Subsidy removal: MOMAN calls for effective, sustainable palliative measures

 

By Yusuf Yunus

The Major Oil Marketers Association of Nigeria (MOMAN) has urged the Federal Government to focus more on effective and sustainable palliatives for Nigerians to ease their hardship.

Mr Olumide Adeosun, the Chairman of MOMAN, gave the advice during a workshop training for energy correspondents on Tuesday in Lagos.

Adeosun said that effective and sustainable implementation of the gains from subsidy removal remain paramount for stability.

He said that in the spirit of transparency, MOMAN advocated for federal, state, and local governments, as well as employers of labour to implement palliative measures.

According to him, this is to support less privileged individuals in society, currently facing hardships.

He said that it was essential that rapidly executed palliative measures receive wide publicity to alleviate the already agitated public sentiments.

“At MOMAN, we have always anticipated that the removal of subsidies and the stabilisation of the downstream market would be a gradual process.

“This process necessitates operators and regulators to engage the public transparently, earn public trust, and foster fair competition that ensures full value for customers at the fuel pumps.

“We commend the authorities for their urgent efforts in opening the market, allowing various players to import petroleum products into the country.

“This market liberalisation and the commitment to a level playing field should enhance operators’ efficiency, enabling them to offer competitive pricing choices to the public,” he said.

Adeosun said that some operators have successfully imported petrol into the country, marking the first practical step toward a liberalised market.

He, however, said that the major challenges still lie in accessing foreign exchange for imports and ensuring a level playing field regarding pump prices.

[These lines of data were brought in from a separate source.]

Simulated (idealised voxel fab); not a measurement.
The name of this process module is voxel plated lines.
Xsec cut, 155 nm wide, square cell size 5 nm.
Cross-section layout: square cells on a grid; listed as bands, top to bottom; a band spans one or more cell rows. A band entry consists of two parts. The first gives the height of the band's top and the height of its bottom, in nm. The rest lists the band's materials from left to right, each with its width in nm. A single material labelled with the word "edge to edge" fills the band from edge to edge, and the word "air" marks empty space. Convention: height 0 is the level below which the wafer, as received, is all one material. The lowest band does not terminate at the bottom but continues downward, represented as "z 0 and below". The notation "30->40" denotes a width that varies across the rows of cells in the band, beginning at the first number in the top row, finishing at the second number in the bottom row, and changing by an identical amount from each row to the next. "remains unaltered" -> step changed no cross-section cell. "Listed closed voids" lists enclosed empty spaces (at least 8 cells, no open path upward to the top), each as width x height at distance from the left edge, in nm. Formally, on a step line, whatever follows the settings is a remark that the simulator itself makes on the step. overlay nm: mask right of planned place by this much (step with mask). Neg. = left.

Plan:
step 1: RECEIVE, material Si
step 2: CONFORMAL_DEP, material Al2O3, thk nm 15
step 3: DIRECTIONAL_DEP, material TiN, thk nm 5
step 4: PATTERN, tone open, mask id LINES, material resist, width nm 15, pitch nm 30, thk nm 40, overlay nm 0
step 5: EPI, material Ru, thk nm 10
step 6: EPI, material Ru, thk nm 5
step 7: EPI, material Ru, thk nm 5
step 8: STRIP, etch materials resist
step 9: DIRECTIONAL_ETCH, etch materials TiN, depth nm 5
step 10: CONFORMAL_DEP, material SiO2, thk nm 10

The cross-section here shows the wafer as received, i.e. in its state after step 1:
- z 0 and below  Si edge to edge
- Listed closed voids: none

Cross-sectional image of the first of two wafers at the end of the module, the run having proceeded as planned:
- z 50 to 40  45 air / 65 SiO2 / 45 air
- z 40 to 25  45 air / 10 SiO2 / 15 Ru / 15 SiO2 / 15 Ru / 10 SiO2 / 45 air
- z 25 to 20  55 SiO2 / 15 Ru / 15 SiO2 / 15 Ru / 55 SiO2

He said: “If marketers are undertaking the financial risk of importing petrol, measures must be in place, in line with the Petroleum Industry Act, to ensure that no one player has an unfair advantage.”

He advised that these gains should be invested in the promised palliatives, including subsidised transportation, as well as social investment programmes for healthcare, education, and infrastructure development (such as roads, railways, and power).

He said that MOMAN urges that these initiatives be rolled out in a visible, transparent, and timely manner.

According to him, “Need to focused and sustained increase in our national production of crude oil from the current 1.2 million barrels per day to closer to 2 million barrels per day.

“This will bring the much-needed foreign exchange.

The chairman reiterated the association’s support for the policy of deregulation in the petroleum industry.

“We also acknowledge the challenges faced by the Nigerian public and extend our deepest empathy to all citizens during this time.

“The international price of crude oil and the exchange rate constitute the largest components of the cost build-up for Premium Motor Spirit (PMS), accounting for over 80%.

” The remaining 20% includes statutory dues, distribution costs, and margins.

“Deregulation promises a transparent and level playing field where cost-reflective prices are evident at fuel stations.

“It follows, therefore that in a liberalized market, the pump price of PMS should accurately reflect the current economic realities,” he said.

Adeosun said that in recent months, the price of petrol has remain relatively stable.

He said that on May 30, Platts reported a price of $827 per metric ton (MT), and on July 14, it was $859.25 per MT.

” However, there has been a significant increase in the foreign exchange rate.

“We can infer from our calculations in May that the Nigerian National Petroleum Company Limited (NNPCL) determined its pump price using an exchange rate of about N630 to the dollar.

“While banks reported an exchange rate of approximately N650 on the Investors and Exporters (I&E) window.

“As of today, the liquid exchange rate is close to N825 to the dollar.

” This devaluation added N100 to the cost of importing a single litre of petrol into the country.

” Consequently, an increase in the pump prices of petrol should be expected,” he added.